This is a guest post by Jeffrey C. Robinson. Author of Poetic Innovation in Wordsworth 1825–1833: Fibres of These Thoughts, out on Anthem Press this month.
In the 1980s I first gained sympathy for the poetry of the “late” Wordsworth while helping to edit the “Last Poems” volume of the Cornell variorum. In between long spring and autumn walks, winter evenings trying to keep warm huddled by a small fire and comforted by wee drams of whisky and shortbread, I spent day after day in the Wordsworth Library (Grasmere) poring over manuscript pages. These pages brought me closer to poetry then more or less unread. Critics in those years valued what Wordsworth wrote before 1807 much higher than what he wrote after, all the way to his death in 1850. This iron-clad view was indeed firmly set during his lifetime and still exists today (although scholars over the past 30 years have begun to revise it). Wordsworth himself said of his work in the 1820s, “my vein I fear has run out.”
Valued as one of the premier poets in the history of English-language poetry, Wordsworth called the poems in Lyrical Ballads (1798, 1800, 1802, 1805) an “experiment” in the language and content of verse designed to acknowledge the social and spiritual lives of the lower and lower-middle classes. The older successful poet of the late 1820s and early 1830s was—according to many readers from his own time to the present—no experimentalist. Only when absorbed in the manuscripts of the “late” Wordsworth’s poetry at the Wordsworth Library, Grasmere, did I intuit that the view of his work which reviewers and critics have characterized as politically conservative and religiously orthodox, and formally complacent, might not be completely true. Surely the poet of Lyrical Ballads capable of articulating and practicing a paradigm shift in what we can expect of poetry would not altogether lose that early intellectual energy, vision, poetic skill, and most of all a sense of exploration, over time.
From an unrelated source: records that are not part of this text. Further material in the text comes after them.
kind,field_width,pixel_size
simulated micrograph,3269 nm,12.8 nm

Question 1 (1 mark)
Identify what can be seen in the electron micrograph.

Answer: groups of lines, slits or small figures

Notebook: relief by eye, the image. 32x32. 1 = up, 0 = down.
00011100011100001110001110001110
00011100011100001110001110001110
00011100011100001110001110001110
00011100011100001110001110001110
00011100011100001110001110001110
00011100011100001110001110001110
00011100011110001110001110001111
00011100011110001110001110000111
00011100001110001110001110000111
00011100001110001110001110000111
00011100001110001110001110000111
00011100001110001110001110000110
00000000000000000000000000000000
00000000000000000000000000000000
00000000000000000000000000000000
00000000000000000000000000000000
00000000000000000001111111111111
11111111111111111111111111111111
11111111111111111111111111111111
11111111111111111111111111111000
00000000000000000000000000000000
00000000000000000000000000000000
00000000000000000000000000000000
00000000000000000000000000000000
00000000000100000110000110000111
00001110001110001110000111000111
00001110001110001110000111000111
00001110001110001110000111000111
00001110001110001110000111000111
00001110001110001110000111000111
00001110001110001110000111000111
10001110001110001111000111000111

Reading these manuscripts again and again particularly in the past seven years, turning the pages in his notebooks over and over, picking up a characteristic atmosphere of varying pen pressures, a range of penmanships, strike-overs, obsessions with certain words, phrases, and rhythms drew me into an intimacy with a writing and thinking process revelatory (or so I have imagined) of Wordsworth’s direction of thought and practice. I saw vitality there indicative of the experimental spirit applied to the making of his best poems. This book is a history of this experimental spirit working at full throttle even during a time which his best biographer (Stephen Gill) called “fallow.”
We do not typically associate the act and presentation of scholarly criticism with intimacy, yet that is what I have cultivated and sought to broadcast in this book. I have learned from the French theory of manuscript study called Critique genetique, in which a poet’s manuscripts afford not only the data of the “early draft” as information containing the “final,” publishable draft in embryo, but also the avant-texte, manuscript as an event in itself, with its data a swirl of composition and processual thinking. To make contact with the page as motion, or motions, requires—at least for me—an intimacy with its goings on. The motions are discrete, hidden, yet they register, as Wordsworth said, “the life of things” and “the dimpling stir of life”—a life of poetic consciousness, a different kind of data for the critic.
In that relationship between reader and text, I have noted that, while the physical page puts a fence around its contents, provides a limit, the page also projects itself outward to other domains of living that I have chosen to follow scrupulously: landscapes walked by Wordsworth, rooms in which he lived and wrote, family who copied out his drafts and participated in his thinking and writing, histories of poetic movements. The expansion of focus further includes my own walking and observing and my own original poems “found” in Wordsworth’s manuscripts and poems, and then, finally and crucially, other poems that he drafted during the same years.
In other words, as I worked on these materials, I found myself increasingly committed to an ever-expanding space that became a phenomenon of poetic activity. I have tried to represent this phenomenon on the pages of my book, with multiple coordinates for reading and viewing: notes not at the bottom of the page but along the side, colour images both of manuscript highlights and points in the landscape, paratexts from other writers, and colour displays of my own poems. All of this I interweave with a steady expository text stream. The subtitle of the book, “Fibres of These Thoughts” taken from a late-Wordsworth poem, vividly imagines thought and poetry and writing (in a manuscript) as texture of brain, muscle, and paper, no part extractable from the whole. I recast the phrase as characteristic of my book; what I hope will be a web-like recovery of a crucial period not usually acknowledged in the career of this great poet and his work.